This means we have found the term $\frac{\partial C(x^*, x)}{\partial x^*_d}$ All that is left is to multiply through by $\alpha = C(x, x)^{-1} y. $ As seen below, $\alpha$ has shape (n_train,), so we need to broadcast manually in the appropriate directions.


In [8]:
print(regressor.alpha_.shape)

#
gradient = np.sum(kernel_derivative * regressor.alpha_[np.newaxis, :, np.newaxis], axis=1)
gradient_2 = np.tensordot(kernel_derivative, regressor.alpha_, (1, 0))
print(gradient.shape)
print(np.allclose(gradient, gradient_2))

# We should now be the same as using the 'proper' pushed implementation
from pypuffin.sklearn.gaussian_process import gradient_of_mean

gradient_3 = gradient_of_mean(regressor, X_eval)
print(np.allclose(gradient, gradient_3))


(6,)
(500, 1)
True
True

In [9]:
plt.figure(figsize=(8, 5))
plt.plot(x_eval, y_eval, 'b-', label='mean')
plt.plot(x_eval, gradient_3.flatten(), 'r-', label='gradient')
plt.xlabel('$x$')
plt.ylabel('$f(x)$')
plt.legend();


We also need the derivative of the standard deviation - that's because in the exploratory phase we're going to be performing HMC with the potential function of $\mu - \sigma$, that is saying that very uncertain points are favoured. It seems that, for training points $x$ and kernel $C$, and evaluation points $x^*$, we have a vector of uncertainties at each of the training points $\sigma_i$. The expression for this is as below, where summing is explicit, and greek indices are over the training points; roman over the evaluation points.
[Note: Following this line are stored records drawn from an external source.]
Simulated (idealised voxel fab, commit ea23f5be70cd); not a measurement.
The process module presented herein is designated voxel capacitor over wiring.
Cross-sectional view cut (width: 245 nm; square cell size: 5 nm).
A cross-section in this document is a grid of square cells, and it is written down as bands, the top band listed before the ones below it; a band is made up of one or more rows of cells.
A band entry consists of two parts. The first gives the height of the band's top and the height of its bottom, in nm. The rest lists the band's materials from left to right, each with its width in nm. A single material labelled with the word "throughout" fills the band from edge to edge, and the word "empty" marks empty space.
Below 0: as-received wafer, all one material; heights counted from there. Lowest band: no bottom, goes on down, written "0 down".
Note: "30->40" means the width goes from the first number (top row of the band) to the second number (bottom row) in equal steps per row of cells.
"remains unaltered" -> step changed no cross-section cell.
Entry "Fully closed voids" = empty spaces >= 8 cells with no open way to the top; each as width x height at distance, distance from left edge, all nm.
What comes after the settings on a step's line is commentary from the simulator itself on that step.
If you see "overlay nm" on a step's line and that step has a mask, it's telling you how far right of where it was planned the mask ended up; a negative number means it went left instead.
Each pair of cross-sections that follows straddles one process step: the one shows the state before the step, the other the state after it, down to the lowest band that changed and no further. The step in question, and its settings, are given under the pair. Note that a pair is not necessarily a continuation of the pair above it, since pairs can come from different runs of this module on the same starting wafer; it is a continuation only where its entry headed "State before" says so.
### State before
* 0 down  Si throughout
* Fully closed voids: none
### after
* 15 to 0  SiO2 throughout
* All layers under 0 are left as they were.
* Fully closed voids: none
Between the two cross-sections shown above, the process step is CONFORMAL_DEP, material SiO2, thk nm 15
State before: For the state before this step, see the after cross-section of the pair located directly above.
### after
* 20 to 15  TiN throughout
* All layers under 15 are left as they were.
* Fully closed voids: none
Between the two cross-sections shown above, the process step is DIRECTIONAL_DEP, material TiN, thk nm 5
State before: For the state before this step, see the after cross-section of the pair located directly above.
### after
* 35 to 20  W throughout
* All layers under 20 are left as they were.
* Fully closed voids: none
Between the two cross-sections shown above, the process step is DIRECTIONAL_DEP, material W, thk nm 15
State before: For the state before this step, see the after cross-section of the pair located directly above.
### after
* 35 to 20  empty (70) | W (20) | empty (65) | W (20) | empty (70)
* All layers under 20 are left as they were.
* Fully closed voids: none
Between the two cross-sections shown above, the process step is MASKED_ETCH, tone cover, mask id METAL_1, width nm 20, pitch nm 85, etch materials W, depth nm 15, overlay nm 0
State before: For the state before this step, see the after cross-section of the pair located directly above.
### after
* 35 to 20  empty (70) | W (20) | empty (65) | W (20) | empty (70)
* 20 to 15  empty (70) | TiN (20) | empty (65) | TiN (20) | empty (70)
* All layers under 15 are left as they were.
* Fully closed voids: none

$$ \sigma_i = \sqrt{C(x^*, x^*)_{ii} - \sum_{\nu,\,\tau} C(x^*, x)_{i\nu} C^{-1}(x, x)_{\nu\tau} C(x^*, x)_{i\tau}}. $$

So... \begin{align} \frac{\partial \sigma_i}{\partial x^*_d} &= \frac{1}{2\sigma_i} \frac{\partial}{\partial x^*_d} \left( C(x^*, x^*)_{ii} - \sum_{\nu,\,\tau} C(x^*, x)_{i\nu} C^{-1}(x, x)_{\nu\tau} C(x^*, x)_{i\tau} \right) \\ &= \frac{1}{2\sigma_i} \left( \frac{\partial C(x^*, x^*)_{ii}}{\partial x^*_d} - 2 \sum_{\nu,\,\tau} \frac{\partial C(x^*, x)_{i\nu}}{\partial x^*_d} C^{-1}(x, x)_{\nu\tau} C(x^*, x)_{i\tau} \right). \end{align}


In [10]:
# Notes from looking through the code in GaussianProcessRegressor.predict(..), under the
# 'return_std' block.

# L is some kind of cholesky decomposition I think...
plt.imshow(regressor.L_);

# ... in particular, it is the cholesky decomposition of the covariance of the training points
print(np.allclose(regressor.L_, np.linalg.cholesky(regressor.kernel_(X, X))))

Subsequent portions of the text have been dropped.